Ever since I was a child, I have loved books. Reading them, buying them, just being around them. That’s why I did an English degree. I had idle dreams of owning a bookshop, or of being a librarian, or being an author, because my naïve mind had no concept of the publishing industry at that stage.
Writing stuck with me, whilst librarianship and bookselling drifted away, although nothing significant ever emerged. I spent long years thinking “Why haven’t I been published?” before I acknowledged that perhaps part of the reason was that I had never finished anything longer than a couple of thousand words. I have scads of half-finished novels knocking around the place, because I just never had the momentum or drive to finish.
Writing is hard.
Prior to completing my Masters, I went through a long period of not being able to write, despite trying my hardest. It felt like smashing my head against a brick wall every time. This changed when I got accepted onto my MA, and in the year prior to starting I found myself looking for things to occupy myself to make the time go faster until I started my course. I reconnected with fanfiction, and began writing. I wrote a lot. To date, 287,216 words across several stories, including two novel-length works within a series, and a couple of novella-length works. (No, I won’t tell you what name I wrote under, or what fandom. No, you haven’t read it. I write a rarepair in a small, old fandom. Not many people have read it.)
More importantly – I finished things.
Everything I have written now, for the first time ever, is complete. If I were never to write another word of fanfic again, I won’t leave people who stumble across it in years to come wondering what happened at the end. It’s a weird, wonderful experience, and very empowering. I learned a lot of lessons too – I learned that I can write and finish long works. I learned what sort of planning works for me, and how to use it properly. I learned how to keep going and push through when the narrative gets difficult, or I feel blocked and unmotivated. I learned to spot when I was relying too heavily on dialogue and too little on description, when my pacing was off or I was going down a dead-end plot route. These were key skills which I didn’t have before. There’s a whole other, ongoing discussion about the value of fanfiction, but for me specifically it was a place where I was able to properly train myself in the areas I had struggled all my life.

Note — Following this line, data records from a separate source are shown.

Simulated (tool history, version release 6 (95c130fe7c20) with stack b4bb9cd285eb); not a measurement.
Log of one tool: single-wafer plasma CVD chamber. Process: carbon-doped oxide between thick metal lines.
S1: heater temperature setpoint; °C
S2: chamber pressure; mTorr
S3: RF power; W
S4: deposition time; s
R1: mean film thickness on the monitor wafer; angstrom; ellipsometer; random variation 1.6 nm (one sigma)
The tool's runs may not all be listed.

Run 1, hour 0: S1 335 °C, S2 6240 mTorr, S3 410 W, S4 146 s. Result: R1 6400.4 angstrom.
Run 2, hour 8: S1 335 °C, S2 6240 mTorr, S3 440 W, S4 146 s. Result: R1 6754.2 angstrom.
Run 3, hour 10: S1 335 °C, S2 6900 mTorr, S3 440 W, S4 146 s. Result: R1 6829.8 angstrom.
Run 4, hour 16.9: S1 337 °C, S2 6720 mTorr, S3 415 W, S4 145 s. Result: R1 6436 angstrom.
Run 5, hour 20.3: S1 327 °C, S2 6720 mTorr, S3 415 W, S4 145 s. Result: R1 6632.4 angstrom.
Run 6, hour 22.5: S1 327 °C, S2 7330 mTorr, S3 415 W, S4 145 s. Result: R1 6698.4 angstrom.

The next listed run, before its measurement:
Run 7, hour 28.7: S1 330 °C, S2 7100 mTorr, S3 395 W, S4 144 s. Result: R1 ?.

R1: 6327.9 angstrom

In my quest to find a job in publishing, I have found myself surrounded by books, writers and bookish people. I have gone to all sorts of events, read all sorts of books, seen all sorts of marketing campaigns take shape. It’s been incredibly inspiring, and made me want to work and create and write. As my aim to work in publishing is taking longer to realise than I anticipated, something in my brain decided that one way or another I was going to be part of that world, so I took the tools I have learned over the last two years in fandom and started writing something original. Something all mine.
I’ve been trying to write at least a little every day, I’ve set up my planning, and I’m tracking my word count each chapter, my overall target word count, and how far I have to go. I remember hearing Ben Aaranovitch talk about his novel spreadsheet and honestly it sounded like a thing of beauty – it was so complex and involved. I’m hoping I’ll get to see it one day because damn. Mine is quite simple, but so far it seems to be working. I’m also noting how much I write each day and totting it up across the week in my diary, because then I get to use my new diary more, and it acts as a reminder alongside my everyday to-do list that I can make time to be creative and work.
This has happily coincided with the start of Camp Nano 2018. So here it is. I’m doing Camp Nano, my first Nano event for several years. My first with experience of actually finishing something.
It starts on Sunday. Maybe see you there?